Escape from Sobibor Review
SS Sonderkommando Sobibor was a Nazi extermination camp in Eastern Poland, not far from the Russian border. Along with camps at Belzec and Treblinka, it was set up by Heinrich Himmler as part of Operation Reinhard, the Nazi's plan to murder Polish Jews. On 14 October 1943 there took place the most successful uprising of the War, and half of the six hundred prisoners escaped into the nearby woods. Escape from Sobibor is that story.
It begins with a group of Polish prisoners transported to the camp. Leon Feldheldner (Alan Arkin) is one of them. It soon becomes clear that the prisoners' time is likely to be short and the priority would be to escape. An initial attempt fails, and the Commandant executes one prisoner for each one who tried to escape. It soon becomes clear that for any attempt to work, all six hundred prisoners will have to escape at once. Leon enlists the help of Sasha Pechersky (Rutger Hauer), the leader of a group of Russian POWs in the camp.

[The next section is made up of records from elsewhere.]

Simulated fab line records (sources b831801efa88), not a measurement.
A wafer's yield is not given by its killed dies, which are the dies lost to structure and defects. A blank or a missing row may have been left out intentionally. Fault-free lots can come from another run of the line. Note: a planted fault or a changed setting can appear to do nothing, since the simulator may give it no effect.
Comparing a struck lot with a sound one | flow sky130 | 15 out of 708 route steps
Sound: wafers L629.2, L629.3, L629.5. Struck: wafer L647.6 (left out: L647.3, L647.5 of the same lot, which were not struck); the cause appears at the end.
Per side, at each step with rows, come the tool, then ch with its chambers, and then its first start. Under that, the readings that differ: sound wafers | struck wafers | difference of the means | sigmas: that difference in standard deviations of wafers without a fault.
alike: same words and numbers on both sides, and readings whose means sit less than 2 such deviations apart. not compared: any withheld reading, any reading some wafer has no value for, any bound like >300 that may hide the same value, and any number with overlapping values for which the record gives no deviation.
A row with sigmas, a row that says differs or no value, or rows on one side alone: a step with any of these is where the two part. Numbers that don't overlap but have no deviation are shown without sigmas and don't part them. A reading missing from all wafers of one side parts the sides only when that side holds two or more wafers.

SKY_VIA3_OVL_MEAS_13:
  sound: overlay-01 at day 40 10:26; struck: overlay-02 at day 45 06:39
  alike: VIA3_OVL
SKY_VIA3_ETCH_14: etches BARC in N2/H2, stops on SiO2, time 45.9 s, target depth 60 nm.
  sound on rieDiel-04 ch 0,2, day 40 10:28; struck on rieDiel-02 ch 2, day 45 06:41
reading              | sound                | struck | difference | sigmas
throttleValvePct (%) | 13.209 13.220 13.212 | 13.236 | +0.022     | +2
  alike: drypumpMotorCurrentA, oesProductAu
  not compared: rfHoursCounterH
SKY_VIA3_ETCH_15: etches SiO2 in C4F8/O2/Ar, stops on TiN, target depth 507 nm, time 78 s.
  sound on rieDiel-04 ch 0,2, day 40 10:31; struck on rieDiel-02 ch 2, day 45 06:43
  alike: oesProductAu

Escape from Sobibor was a British-made TV film, shot in then Yugoslavia (now Serbia). It was premiered on the ITV network in the UK, in a three-hour time slot including commercial breaks. I'm not aware of another British TV showing, though the film has had a video release. In the US, it's been available on public-domain labels in a version cut down to two hours. However, it's a film that needs and sustains its longer running time. Reginald Rose's script is well paced. Jack Gold's direction is a little pedestrian, but the final escape is very well staged. There are committed performances from Arkin and Hauer (who was just at the point in his career when he would waste his talent on films unworthy of him), also Joanna Pacula as a prisoner asked to pose as Sasha's girlfriend to give him an alibi. A strong supporting cast is made up mainly of British and Yugoslav actors, including future director Sara Sugarman in a small role.
Being a television film, Escape from Sobibor steers clear from anything too graphic, though it is still strong enough to earn a 15 certificate. Also, none of the cast could really pass for an emaciated concentration camp inmate. Even so, there are scenes which viewers might find upsetting. But the film ends on a up note, with the escaping prisoners running into the woods, machine guns firing after them and mines exploding. Along with a similar escape at Treblinka, this was the biggest prisoner uprising of the war. As a final voiceover says, not all of the three hundred who escaped had a happy later life (Leon Feldheldner among them) but best to leave them in their moment of victory at the end of an often harrowing but gripping film.
Escape from Sobibor is released by Network on a single disc encoded for Regions 2 and 4.
As this is an Eighties TV movie, the DVD transfer is in the original ratio of 1.33:1, so no anamorphic enhancement is necessary. Presumably because this was a small-screen project, Ernest Vincze's camerawork doesn't go in for extremes of darkness: even the night scenes are well lit. Still, the colours seem accurate, and a slight softness may be intentional. (I did see Escape from Sobibor on its original broadcast, but on a black and white television.)
The soundtrack is mono, as the film was originally. It's a professional job of work, with dialogue, sound effects and Georges Delerue's music score all well balanced. There are no subtitles, which is regrettable.
There are a couple of extras, though nothing too exciting. “Textless material” (3:20) are the opening and closing credits sequences, without the credits – and mute as well. The other extra is a self-navigating stills gallery, running 1:12.